Every year in England and Wales some 80,000 children are involved in court disputes between their parents over arrangements for the children (known as 'private law proceedings'). It is of course absolutely essential that those children are listened to, where they are old enough, or mature enough, to express themselves.

They should be listened to not just for their views on what order or orders the court should make, but also to understand the effect upon them of being the subject of a court dispute.

There have recently been three developments in this area: two important reports have been published, and a new service has been launched by the Children and Family Court Advisory and Support Service ('Cafcass'), which looks after the interests of children involved in family court proceedings.

The legal background

Before looking at these developments we should remind ourselves of the legal background regarding the participation of children in court disputes between their parents.

In all disputes between parents regarding arrangements for their children the court must consider a number of factors, set out in a 'welfare checklist'. One of those factors is the ascertainable wishes and feelings of the child concerned, considered in the light of the child's age and understanding.

The way that the court ascertains the child's wishes is usually by appointing a Family Court Adviser from Cafcass, who will interview the child to find out their views, and recommend what order the court should make. In some cases a social worker or a guardian will be appointed, who will interview the child.

Other ways in which children may participate include writing to or meeting with the judge, giving evidence themselves, or engaging with experts, such as psychologists and independent social workers.

Two reports

The two reports were prepared by the Family Justice Data Partnership, a collaboration between Lancaster University and Swansea University, and published by the Nuffield Family Justice Observatory.

The first report examined the mental health needs of children involved in private law proceedings in Wales.

The report found that both rates of depression and the incidence of anxiety were higher for children involved in private law proceedings than children who were not.

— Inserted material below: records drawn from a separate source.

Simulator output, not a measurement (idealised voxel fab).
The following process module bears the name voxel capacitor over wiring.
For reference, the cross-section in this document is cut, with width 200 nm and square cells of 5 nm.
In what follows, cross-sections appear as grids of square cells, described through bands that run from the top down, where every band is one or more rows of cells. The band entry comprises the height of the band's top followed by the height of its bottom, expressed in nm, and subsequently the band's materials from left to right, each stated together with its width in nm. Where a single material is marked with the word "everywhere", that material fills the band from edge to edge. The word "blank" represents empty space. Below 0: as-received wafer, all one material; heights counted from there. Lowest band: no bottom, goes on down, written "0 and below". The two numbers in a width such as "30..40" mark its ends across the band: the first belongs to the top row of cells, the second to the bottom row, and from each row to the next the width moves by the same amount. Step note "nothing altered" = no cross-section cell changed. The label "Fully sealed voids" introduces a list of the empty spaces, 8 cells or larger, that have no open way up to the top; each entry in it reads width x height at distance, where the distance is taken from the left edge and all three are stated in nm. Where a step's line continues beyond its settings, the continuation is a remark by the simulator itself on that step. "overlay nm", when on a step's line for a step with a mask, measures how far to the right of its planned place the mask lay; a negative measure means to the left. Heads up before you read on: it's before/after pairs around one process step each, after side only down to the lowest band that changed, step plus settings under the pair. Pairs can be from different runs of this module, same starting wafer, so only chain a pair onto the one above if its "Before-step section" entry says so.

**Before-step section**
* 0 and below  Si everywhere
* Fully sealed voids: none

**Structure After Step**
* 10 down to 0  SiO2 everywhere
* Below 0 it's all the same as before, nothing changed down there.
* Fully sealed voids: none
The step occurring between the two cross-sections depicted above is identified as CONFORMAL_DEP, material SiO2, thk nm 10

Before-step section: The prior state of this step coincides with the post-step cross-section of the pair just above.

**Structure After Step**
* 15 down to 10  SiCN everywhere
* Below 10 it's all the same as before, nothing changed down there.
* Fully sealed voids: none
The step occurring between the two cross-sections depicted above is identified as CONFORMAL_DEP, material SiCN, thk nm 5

Whilst these findings are perhaps not surprising, they do highlight the vulnerability of children involved in private law proceedings, and the need for the agencies that they engage with to be aware of the problem.

The second report looked at Cafcass data from England to see what it tells us about children's participation in private law proceedings. The study found that in less than half of all cases that started in 2019/20 children had participated via a Cafcass officer, social worker or guardian.

It is rather disappointing to find that in most cases children do not have a chance to have their voices heard, but it should be pointed out that the data did not cover the other ways in which children may participate.

'Hear to Listen' - Family court proceedings

And so to the new service launched by Cafcass.

'Hear to Listen' is a new dedicated telephone line for children and young people, designed to share their feedback about the help and support they have had during their family court proceedings.

Cafcass says that the service "will give children the opportunity to share their views about how well we supported them, how effectively we listened and understood what life is like for them, and how that understanding influenced what the Family Court Adviser recommended in their report to the court."

They go on: "We want to hear whether children understood our thinking, whether they felt able to influence proceedings about them and what we could have done differently and better. Our hope is that children will want to share their honest feedback with us in the comfortable space that is our 'Hear to Listen' phone line."

Children can use the telephone line to contact Cafcass, during or after their proceedings to provide feedback, although if the proceedings remain live at the point Cafcass is contacted, the call will be directed to their Family Court Adviser, who will contact them directly to answer any question and/or to explain what is happening at that time.

Explaining the thinking behind the new service, Cafcass Chief Executive, Jacky Tiotto, said: "Our analysis of what [the children] and their families say to us informs our recommendations to the family court. Children's feedback about how well we do this and what needs to improve offers us an unmissable chance to develop the best help and support we can offer."

It must be hoped that significant numbers of children will take advantage of this new service, and that their feedback will indeed improve children's experiences of private law proceedings.